You can tunnel IPv6 over IPv4 (which is how the very first deployments worked).
And I think 6to4/6rd worked pretty to close to what you suggest: Each IPv4 gets assigned a block of IPv6 space which gets tunneled over IPv4.
> I think 6to4/6rd worked pretty to close to what you suggest: Each IPv4 gets assigned a block of IPv6 space which gets tunneled over IPv4
No. Tunnels encapsulate IPv6 traffic but they need to be set up, I need to know a gateway that is willing to take my traffic, decapsulate it and place it on the IPv6 internet. There are many reasons this is bad idea, it won't ever scale, it's fragile etc. 6rd doesn't improve things significantly.
A backwards compatible packet format will allow you to connect directly to IPv4.1 islands, without any configuration or choke point: the packets you place on the wire have the final extended structure, even if they appear as encapsulation to the legacy IPv4 hosts in the path.
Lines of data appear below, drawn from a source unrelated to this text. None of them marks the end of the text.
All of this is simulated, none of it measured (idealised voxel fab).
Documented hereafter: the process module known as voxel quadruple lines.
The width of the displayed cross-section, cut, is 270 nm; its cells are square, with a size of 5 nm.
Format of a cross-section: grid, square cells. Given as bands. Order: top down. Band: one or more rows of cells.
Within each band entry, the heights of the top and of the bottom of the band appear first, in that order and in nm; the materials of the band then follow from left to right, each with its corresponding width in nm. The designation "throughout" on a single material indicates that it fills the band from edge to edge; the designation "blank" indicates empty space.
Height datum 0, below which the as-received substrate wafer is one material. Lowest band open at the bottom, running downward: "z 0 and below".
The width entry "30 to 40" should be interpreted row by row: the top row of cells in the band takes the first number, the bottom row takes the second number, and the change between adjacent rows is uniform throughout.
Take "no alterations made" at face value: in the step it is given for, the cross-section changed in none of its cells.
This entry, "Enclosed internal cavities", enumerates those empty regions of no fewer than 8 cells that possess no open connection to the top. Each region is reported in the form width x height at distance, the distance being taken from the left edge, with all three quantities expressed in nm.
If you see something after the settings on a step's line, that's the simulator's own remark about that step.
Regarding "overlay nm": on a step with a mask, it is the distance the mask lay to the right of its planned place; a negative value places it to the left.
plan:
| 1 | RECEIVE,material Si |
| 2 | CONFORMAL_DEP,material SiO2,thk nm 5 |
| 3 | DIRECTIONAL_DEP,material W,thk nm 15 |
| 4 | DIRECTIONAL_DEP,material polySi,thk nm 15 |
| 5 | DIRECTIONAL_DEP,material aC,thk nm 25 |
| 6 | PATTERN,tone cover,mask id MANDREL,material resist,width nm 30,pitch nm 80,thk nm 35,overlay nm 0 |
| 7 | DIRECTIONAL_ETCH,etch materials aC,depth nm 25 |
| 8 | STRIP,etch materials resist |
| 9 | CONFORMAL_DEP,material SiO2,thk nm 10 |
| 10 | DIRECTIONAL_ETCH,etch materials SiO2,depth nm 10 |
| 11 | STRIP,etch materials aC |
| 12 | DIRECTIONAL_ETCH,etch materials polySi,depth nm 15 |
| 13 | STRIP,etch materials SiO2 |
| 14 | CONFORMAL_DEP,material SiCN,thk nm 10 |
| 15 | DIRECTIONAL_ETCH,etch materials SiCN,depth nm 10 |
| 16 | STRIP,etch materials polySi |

It's as if any IPv6 host on the internet is guaranteed to have its own 6to4 gateway, and the encapsulation just happens to be the exact IPv6 packet / IPv4 compatible structure that you use to connect to any other non-gatewayed host.
Windows actually used to have 6to4 setup by default in the past.
There is no need to manually configure anything since the 6to4 have a globally unique anycast address and the ipv6 space is just derived from the own IP address.
Of course NAT breaks that if used on some box behind the router (also would break your proposal I think?) and there were a few issues with 6to4 (random people running gateways? who deals with abuse?) that lead to the development of 6rd (and which was used by a few fairly large ISPs).